- The post-election rally is still intact, but losing steam.
- The S&P 500 is up 14% since the election
- The Dow, S&P, and NASDAQ are all making new highs.
- Investor optimism is still high, but starting to waver a bit.
- A correction of 10% or so would probably be good for this overstretched market.
Trump rally still intact but losing steam
The fact that investors are still optimistic about tax cuts, infrastructure spending, deregulation and health care reform is evident in the above chart. But sharp-eyed readers will notice a dampening of momentum since March 1st.
The weekly chart since the election shows the slowdown more clearly
The 8-year bull market is still going, but we can’t say it’s going strong. As the above chart illustrates, the weekly gains started out strong for the first 9 weeks or so, but since then have been getting smaller. The dashed red line shows the trend of weekly gains since the election.

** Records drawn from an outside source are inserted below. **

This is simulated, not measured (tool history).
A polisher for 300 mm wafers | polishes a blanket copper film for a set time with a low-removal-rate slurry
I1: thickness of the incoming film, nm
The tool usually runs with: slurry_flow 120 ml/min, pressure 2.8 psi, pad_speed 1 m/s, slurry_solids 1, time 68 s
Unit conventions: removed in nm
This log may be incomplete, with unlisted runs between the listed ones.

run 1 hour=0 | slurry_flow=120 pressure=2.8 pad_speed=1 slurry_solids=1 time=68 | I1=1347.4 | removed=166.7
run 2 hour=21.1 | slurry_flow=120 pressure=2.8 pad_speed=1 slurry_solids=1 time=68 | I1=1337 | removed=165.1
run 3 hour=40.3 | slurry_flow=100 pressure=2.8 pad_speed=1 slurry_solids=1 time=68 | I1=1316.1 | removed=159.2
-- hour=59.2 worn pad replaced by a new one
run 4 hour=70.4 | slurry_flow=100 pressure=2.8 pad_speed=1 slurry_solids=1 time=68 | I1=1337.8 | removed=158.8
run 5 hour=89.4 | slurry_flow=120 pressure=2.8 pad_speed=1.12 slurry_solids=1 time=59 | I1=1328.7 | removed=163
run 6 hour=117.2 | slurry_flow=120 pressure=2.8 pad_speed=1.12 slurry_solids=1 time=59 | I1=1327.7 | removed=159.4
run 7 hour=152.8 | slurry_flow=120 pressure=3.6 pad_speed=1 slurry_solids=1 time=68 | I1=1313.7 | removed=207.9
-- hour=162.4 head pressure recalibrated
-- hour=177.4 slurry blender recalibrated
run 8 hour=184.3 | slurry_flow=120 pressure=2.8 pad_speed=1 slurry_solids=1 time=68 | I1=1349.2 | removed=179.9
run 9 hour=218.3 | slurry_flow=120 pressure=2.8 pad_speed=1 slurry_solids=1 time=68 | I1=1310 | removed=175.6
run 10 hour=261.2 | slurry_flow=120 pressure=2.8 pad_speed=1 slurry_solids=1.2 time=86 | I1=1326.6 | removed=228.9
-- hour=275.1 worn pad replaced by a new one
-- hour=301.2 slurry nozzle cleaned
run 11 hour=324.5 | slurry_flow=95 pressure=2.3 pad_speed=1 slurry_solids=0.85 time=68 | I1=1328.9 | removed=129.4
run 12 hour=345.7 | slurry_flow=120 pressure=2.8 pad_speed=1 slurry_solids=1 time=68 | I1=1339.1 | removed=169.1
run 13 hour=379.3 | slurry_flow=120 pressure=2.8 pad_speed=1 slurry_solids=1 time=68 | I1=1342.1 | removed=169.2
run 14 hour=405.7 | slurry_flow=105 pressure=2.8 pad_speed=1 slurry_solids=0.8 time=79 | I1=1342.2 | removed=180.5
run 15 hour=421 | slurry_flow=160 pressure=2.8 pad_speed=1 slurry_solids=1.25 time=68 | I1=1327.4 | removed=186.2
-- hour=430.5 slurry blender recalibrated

The current health of the market
The picture you see here is a visual summary of the four main indicators of market health. With three yellow and one green light, it’s fair to say that the market is not in peak health right now. But it’s also fair to say that it’s not about to collapse anytime soon, as indicated by the absence of any red lights.
Each of the four main indicators is made up of several sub-indicators. For example, one of the sub indicators of the fundamental light is the trend and quality of corporate earnings. To arrive at the colors of the traffic lights, we start with the twelve sub-indicators, which feed into the main indicators, and finally into our overall assessment of market health.
What is an investor to do when the lights are in this condition? Stay invested. As I’ve said many times, this is not the time to fight the tape. If you’re worried, take a little (5%) out of your equity allocation and put into your cash allocation. The lights will tell us when it’s time to play serious defense.
What’s going on below the surface of the market?
These are often called “market internals” because they reveal what’s going on below the surface of the market.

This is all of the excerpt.